Super SIM VPN (Virtual Private Network) establishes a secure private network between Twilio and your application data center, and ensures your Super SIM-connected devices use this private network for data communications.

With a regular Internet breakout, the traffic from Super SIM-connected devices will go over the Internet and get routed to your application data center. When a VPN is used, the same traffic is sent over a secure and private tunnel as shown below:

How connections are made via the Internet versus a VPN

With a VPN, you get these benefits:

  • A secure channel — The traffic moving between Twilio and your cloud is strongly encrypted.
  • A private end-to-end network — Your IoT devices will appear as an extension of your private application cloud.
  • Extended session duration — When an IoT device’s traffic goes through a VPN, there are no NAT or Firewall timers to mitigate.
  • A static private IP address for each device — You can reach the device at a known address from your application cloud.

Do I need a VPN?

Most IoT use cases don’t require a VPN, and you shouldn’t opt for one if your application won’t benefit from it. This is because setting up and maintaining a VPN connection involves increased complexity, and it comes at an additional monthly cost. Please review your use case with your IoT specialist at Twilio to determine if it warrants a VPN connection.

For example, if your use case requires sending a message from your cloud to your device, IP Commands is a simple alternative to Super SIM VPN. Using IP Commands, you can send short IP/UDP messages from your application cloud to your Super SIM-enabled IoT devices without the device having to maintain a persistent connection to your cloud, having to use a VPN between your cloud and the cellular network, or requiring a static public IP address for each device. Take a look at our Get Started with IP Commands guide to try out this feature.

If you do decide that your application needs a Super SIM VPN, this guide will show you how to set it up and use it.

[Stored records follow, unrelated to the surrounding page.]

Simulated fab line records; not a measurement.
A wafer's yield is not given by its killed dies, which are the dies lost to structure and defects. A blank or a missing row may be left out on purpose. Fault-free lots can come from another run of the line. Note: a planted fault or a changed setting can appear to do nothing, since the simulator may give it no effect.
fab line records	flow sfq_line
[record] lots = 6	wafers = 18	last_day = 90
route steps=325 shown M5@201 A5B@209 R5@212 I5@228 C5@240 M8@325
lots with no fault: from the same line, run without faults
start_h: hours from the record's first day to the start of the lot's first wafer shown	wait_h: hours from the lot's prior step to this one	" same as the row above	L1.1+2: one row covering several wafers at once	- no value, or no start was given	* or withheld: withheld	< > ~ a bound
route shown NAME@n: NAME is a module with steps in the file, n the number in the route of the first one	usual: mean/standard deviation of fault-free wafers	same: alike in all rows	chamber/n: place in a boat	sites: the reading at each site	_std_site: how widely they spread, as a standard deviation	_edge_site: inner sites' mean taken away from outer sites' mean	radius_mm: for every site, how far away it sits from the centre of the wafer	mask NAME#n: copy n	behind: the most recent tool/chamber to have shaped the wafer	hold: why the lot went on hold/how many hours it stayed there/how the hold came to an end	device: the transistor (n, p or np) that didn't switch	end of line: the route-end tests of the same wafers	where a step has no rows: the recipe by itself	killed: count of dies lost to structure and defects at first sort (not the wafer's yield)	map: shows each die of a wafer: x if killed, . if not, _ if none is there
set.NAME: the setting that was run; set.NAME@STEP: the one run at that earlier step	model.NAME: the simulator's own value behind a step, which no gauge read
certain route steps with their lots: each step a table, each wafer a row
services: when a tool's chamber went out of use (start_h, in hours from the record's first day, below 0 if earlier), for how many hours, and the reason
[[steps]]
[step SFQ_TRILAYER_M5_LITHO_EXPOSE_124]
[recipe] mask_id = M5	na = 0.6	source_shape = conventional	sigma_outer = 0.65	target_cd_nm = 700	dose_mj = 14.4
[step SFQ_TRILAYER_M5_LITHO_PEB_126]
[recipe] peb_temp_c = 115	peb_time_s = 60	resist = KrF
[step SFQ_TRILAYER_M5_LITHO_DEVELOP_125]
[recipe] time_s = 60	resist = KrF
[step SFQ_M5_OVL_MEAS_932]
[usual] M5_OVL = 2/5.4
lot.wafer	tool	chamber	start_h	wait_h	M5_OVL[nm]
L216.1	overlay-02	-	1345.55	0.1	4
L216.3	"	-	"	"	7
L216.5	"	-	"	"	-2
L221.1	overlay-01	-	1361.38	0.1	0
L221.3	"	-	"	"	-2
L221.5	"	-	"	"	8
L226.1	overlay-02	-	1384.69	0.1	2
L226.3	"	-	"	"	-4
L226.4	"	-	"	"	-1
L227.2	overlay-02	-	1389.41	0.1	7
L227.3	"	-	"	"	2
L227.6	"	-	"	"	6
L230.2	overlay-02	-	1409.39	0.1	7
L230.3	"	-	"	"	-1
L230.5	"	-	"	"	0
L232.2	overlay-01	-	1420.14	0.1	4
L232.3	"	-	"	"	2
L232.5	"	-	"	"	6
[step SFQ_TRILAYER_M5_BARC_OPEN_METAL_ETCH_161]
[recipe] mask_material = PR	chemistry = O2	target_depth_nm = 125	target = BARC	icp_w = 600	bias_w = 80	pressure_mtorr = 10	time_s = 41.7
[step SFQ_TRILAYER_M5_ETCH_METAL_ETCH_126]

Super SIM VPN is in Private Beta. Once you determine that a VPN connection is appropriate for your IoT use case, please reach out to your IoT sales specialist or Twilio Support to start the process of setting up your VPN connection.

Set up your VPN connection

The first step is to fill in the VPN questionnaire that you will receive from Twilio. The questionnaire is used to collect essential setup information, including your VPN gateway details, your encryption domains (private IP subsets used in your data center), and your IKEv1/IKEv2 and IPsec details. The questionnaire also provides the information you will need about Twilio’s VPN gateway.

The answers you provide via the questionnaire are used to provision your VPN on Twilio’s VPN gateway. Each customer gets their own VPN connection.

Once your VPN connection is established on Twilio’s VPN gateway, a unique pre-shared key (PSK) is generated and shared with you via Twilio Secure Data Transfer System.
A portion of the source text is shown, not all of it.